Agent spend is different because the model is not called once. It plans, reads, calls tools, retries, summarizes, and sometimes loops. The trace is the unit of accountability.
Agents multiply calls
A normal prompt may be one request and one response. An agent may plan, inspect files, call tools, revise, retry, and summarize. Each step adds token cost and can carry previous context forward.
- Count calls per task, not only tokens per call.
- Preserve step order so the trace is reviewable.
Context grows over time
When agents carry too much history or irrelevant file context, every new step becomes more expensive before the model writes a useful answer. Context hygiene matters more as the trace gets longer.
- Summarize or prune trace state deliberately.
- Retrieve files by task instead of loading broad directories.
Retries are hidden spend
A failed edit, malformed tool call, ambiguous instruction, or flaky API can trigger repeated attempts. From the outside it looks like progress; inside the trace it is often a cost leak.
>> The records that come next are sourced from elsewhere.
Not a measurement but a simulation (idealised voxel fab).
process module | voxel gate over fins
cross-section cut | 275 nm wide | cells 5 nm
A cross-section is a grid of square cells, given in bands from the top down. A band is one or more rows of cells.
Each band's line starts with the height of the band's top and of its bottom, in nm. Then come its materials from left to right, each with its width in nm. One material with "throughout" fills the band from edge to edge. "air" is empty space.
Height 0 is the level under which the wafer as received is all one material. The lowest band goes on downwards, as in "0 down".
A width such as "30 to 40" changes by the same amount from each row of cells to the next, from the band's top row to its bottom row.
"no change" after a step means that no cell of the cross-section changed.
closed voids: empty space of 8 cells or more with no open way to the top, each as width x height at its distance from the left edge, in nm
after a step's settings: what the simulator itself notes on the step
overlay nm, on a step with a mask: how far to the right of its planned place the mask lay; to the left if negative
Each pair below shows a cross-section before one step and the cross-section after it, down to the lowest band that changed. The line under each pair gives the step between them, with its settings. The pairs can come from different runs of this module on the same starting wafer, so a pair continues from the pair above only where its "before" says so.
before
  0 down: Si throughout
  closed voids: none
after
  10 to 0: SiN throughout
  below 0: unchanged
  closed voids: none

- Alert on repeated tool errors.
- Cap retries and require a new plan after failure.
Controls that work
The useful controls are concrete: task budgets, step limits, model routing, trace review, evals, and human-in-the-loop checkpoints for high-risk work. A controlled agent should be able to explain why it continued, why it stopped, and what output was accepted.
- Use cheaper models for low-risk subtasks only after evals.
- Report accepted task rate alongside spend.